Music is the wine which inspires one to new generative processes, and I am Bacchus who presses out this glorious wine for mankind and makes them spiritually drunken. -Ludwig van Beethoven
“Everybody” knows how retentive I am when it comes to pairing wine with food. While I tend to be a traditionalist (red wine with meat or earthy dishes, white wine with lighter dishes), I am still open to experimentation and unusual pairings. Even when the pairings have nothing whatever to do with food.
Pairing wine with the intangible is nothing new, but it seems somewhat contrary to traditional beliefs. We humans have always liked pairings, and wine hasn’t always figured in the equation. For instance, we like to “pair” our dancing with the proper music. Waltzing at a rap concert? Break dancing with Bluegrass? I think not. But when the right music and right dancing come together, the experience can be pretty damn ethereal. Slow dancing with a loved one on a balcony overlooking the city lights while ol’ Blue Eyes croons in the background? Yeah, baby.
When we go to the movies, we expect that the score will be compatible to the movie’s plot (if any), and that the dark, mysterious music of a mystery, the high-pitched, frenetic sounds of a horror movie, or the soft, appealing sounds of a love story will fit perfectly with what we feel when we are watching said flick. Somehow the theme song of the Three Stooges playing during a Hannibal Lechter scene just doesn’t cut it. So pairing the impalpable is just human nature. Whether it’s making sure that our – or our children’s – clothing match, that our shoes or purses go well together, or whether our cologne doesn’t clash with our soap, we are a very structured species when it comes to pairing.
In my observation, for instance, it appears that beer pairs much better with football or baseball than wine does. Better, even, than Cabernet. Just sayin’.
Marketing departments and savvy restaurants have discovered the effect that music has on their dining customers. Soft, warm music will permit diners to extend their stay in a romantic (read pricey) restaurant. Annoying music played softly (or loudly. Whatever) in the background will subtly encourage people to make their meal a quick one and leave. People are hungry but irritated and will leave rather than linger.

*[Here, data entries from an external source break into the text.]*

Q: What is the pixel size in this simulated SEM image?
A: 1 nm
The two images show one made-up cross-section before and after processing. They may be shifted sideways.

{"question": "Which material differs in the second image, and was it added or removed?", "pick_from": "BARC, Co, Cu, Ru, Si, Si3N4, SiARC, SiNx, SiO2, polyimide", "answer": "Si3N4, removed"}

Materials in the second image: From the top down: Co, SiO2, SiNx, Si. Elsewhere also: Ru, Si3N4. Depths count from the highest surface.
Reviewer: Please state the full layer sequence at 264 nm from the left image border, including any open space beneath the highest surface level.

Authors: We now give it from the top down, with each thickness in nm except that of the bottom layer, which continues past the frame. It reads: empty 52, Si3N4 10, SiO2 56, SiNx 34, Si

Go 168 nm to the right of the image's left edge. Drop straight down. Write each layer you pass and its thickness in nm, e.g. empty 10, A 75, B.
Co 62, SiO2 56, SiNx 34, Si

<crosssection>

The idea of the unusual pairings first came to my attention during the Andy Warhol exhibit at the Gallery of Fine Art at the Bellagio in February of 2013. Tarissa Tiberti, the Gallery’s director, was impressed by the efforts of Jason Smith, Master Sommelier and William Moss, Wine Director and Sommelier at Le Cirque and Circo restaurants. More on that in a moment.
Professor Charles Spence, Professor of Experimental Psychology in the Crossmodal Research Laboratory at the University of Oxford’s Department of Experimental Psychology has done a great deal of research comparing the responses of humans to unusual outside stimuli. Some of these stimuli include people’s reactions to colors of dinnerware, size and weight of cutlery, the effect of music on the dining experience, the effect of music while drinking wine, and even the effect of the type of roads while driving! It all comes down to what is called “multisensory perception.”
For the sake of our discussion we’ll focus only on the wine aspect of Prof. Spence’s research.
According to Professor Spence, our enjoyment of wine can be linked to the atmosphere of the restaurant, the lighting, the food, and even the glass in which the wine is served. That’s a feature that Reidel has exploited. But is it so?
While I had always put my love of wine in the emotional realm anyway, it wasn’t until the Vegas Wineaux Wine Club went (as a small group) to an Art & Wine event at the Bellagio when they opened the Andy Warhol Exhibit. At the event they spoke of the emotion of pairing wine with art. Unfortunately we weren’t permitted to take our glasses into the gallery, but we were given the rationale of which wines paired with which pieces of art. Hm. Interesting. And in a good way.
What? What happened to savory with savory, sweet with sweet? Well, it was all there, only on an emotional level.
It really had me thinking on how other this could work in other ways.
If you’re watching I Love Lucy, are you thinking a deep and brooding Petit Sirah or a complex Bordeaux? Or are you thinking a spritzy pink Muscat, chilled and ready for an evening of laughter and fun? See how that works?
Now why am I talking about this? As you know, this is my year of wine immersion. I have finished my California Wine Appellation Specialist credential, with WSET, CSW, Sommelier, and more to come. While working towards these certifications, one thing has become very clear. That is, there is no room for emotion in wine. Everything is about analysis, breaking the wine down into its component parts, and laying out the physical structure in written terms. There is zero room for anything emotional or intangible. Period. But I’m not worried about that because in my mind, knowing the physical makeup of the wines actually helps with the emotion. If someone is dining and drinking alone and not happy about that fact, for instance, telling that person that a Pinot Noir is gentle, silky on the palate, and warming to the heart is a good start to that customer having a satisfying experience. “Warming to the heart” isn’t a phrase that’s permitted on the tasting grid. Knowing each wine, however, is key to being able to make studied, correct, and, yes, emotional, recommendations. Once I’m done with school… Emote away!
The opening quotation from Beethoven proves that this isn’t a new concept. Wine is the glue that can hold music, art – and food – close to the spirit and heart of man. Just take a look at the quotes on the sidebar of this page – the concept of wine as more than just a beverage has been a part of the human experience for millennia.